Green v. StateAnnotate this Case
8 Md. App. 352 (1969)
259 A.2d 829
JAMES THOMAS GREEN, JR. v. STATE OF MARYLAND.
No. 170, September Term, 1969.
Court of Special Appeals of Maryland.
Decided December 12, 1969.
*353 The cause was submitted to MURPHY, C.J., and ANDERSON, MORTON, ORTH, and THOMPSON, JJ.
Donald Daneman and John D. Hackett for appellant.
Gilbert Rosenthal, Assistant Attorney General, with whom were Francis B. Burch, Attorney General, Charles E. Moylan, Jr., State's Attorney for Baltimore City, and Charles Bernstein, Assistant State's Attorney for Baltimore City, on the brief, for appellee.
MURPHY, C.J., delivered the opinion of the Court.

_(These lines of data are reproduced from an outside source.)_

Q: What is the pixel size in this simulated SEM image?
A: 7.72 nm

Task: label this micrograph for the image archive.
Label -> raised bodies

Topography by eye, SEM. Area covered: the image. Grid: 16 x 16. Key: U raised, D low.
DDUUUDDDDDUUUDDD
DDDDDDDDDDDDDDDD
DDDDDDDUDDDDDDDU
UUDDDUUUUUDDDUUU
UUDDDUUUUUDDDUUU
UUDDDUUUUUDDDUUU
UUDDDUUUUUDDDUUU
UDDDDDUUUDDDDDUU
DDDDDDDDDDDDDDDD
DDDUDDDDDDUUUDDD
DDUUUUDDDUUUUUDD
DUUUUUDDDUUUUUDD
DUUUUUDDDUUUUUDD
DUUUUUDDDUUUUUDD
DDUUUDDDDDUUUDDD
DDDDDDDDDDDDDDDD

Appellant was convicted at a court trial of possessing and controlling heroin and cocaine and sentenced to four years imprisonment. He contends on this appeal that as he was illegally arrested, the search of his person and seizure therefrom of narcotics was likewise illegal; and that the admission of such narcotics in evidence at his trial, over his objection, constituted reversible error.
To prove the legality of the arrest, the State showed through the testimony of a qualified narcotics investigator, Detective John Sewell, that on October 16, 1968 he received information from a known, police-paid informer that appellant was selling cocaine and heroin in the area of Gilmor Street and Edmondson Avenue in Baltimore City. Sewell stated that he had known the informer for approximately seven months prior to the day of appellant's arrest on October 16, 1968; that the informer came to police headquarters daily to supply information about narcotics violations; that over the seven-month period, the informer had given him consistently reliable information which enabled police to initiate investigations in over one hundred cases and to obtain, to date, convictions in thirty or forty such cases involving the most flagrant narcotics violators; and that the informer had also given information which led to the issuance of approximately twenty search warrants and the seizure thereunder of narcotics in approximately eighteen such *354 cases. Sewell testified that his informer was a narcotics user; that he was on a "first name and nickname basis with narcotic peddlers and users throughout the Baltimore City area;" and that prior to the day of appellant's arrest, the informer told him that appellant had been selling narcotics. Upon receiving information from the informer on October 16, 1968 that appellant was at that time selling narcotics, Sewell and other officers went with the informer to the area of Edmondson Avenue and Gilmor Street. Sewell testified that the informer gave him a detailed description of the appellant; that he observed appellant in the area; that the informer was then directed to inquire of appellant whether he had narcotics for sale; that the informer did so as the police watched from a distance; and that the informer immediately thereafter returned and said appellant did have narcotics at that time for sale. The police then arrested appellant and a search of his person uncovered a large quantity of cocaine and heroin.
It is well settled that where, as here, the arrest is initiated on hearsay information received from an informer, the State, to establish its legality where challenged, must sufficiently inform the trial judge of some of the underlying circumstances from which the informer concluded that a crime was being or had been committed by the person to be arrested, and some of the underlying circumstances from which the police concluded that the informer was credible or his information reliable. The trial judge held that the State's evidence clearly satisfied this test. We agree. See McCray v. Illinois, 386 U.S. 300; Beck v. Ohio, 379 U.S. 89; Draper v. United States, 358 U.S. 307; Wells v. State, 236 Md. 381; Murray v. State, 236 Md. 375; Watkins v. State, 7 Md. App. 151; Cornish v. State, 6 Md. App. 167; Rollins v. State, 5 Md. App. 495; Mullaney v. State, 5 Md. App. 248; Hundley v. State, 3 Md. App. 402.
Appellant also contends that the evidence was insufficient to justify his conviction for selling narcotics. Had appellant been convicted of that offense, we might agree *355 with him. The record discloses, however, that he was neither charged with selling narcotics nor convicted of that offense; rather, he was charged with and convicted of the possession and control of heroin and cocaine. That there was legally sufficient evidence to support these convictions is abundantly clear from the record.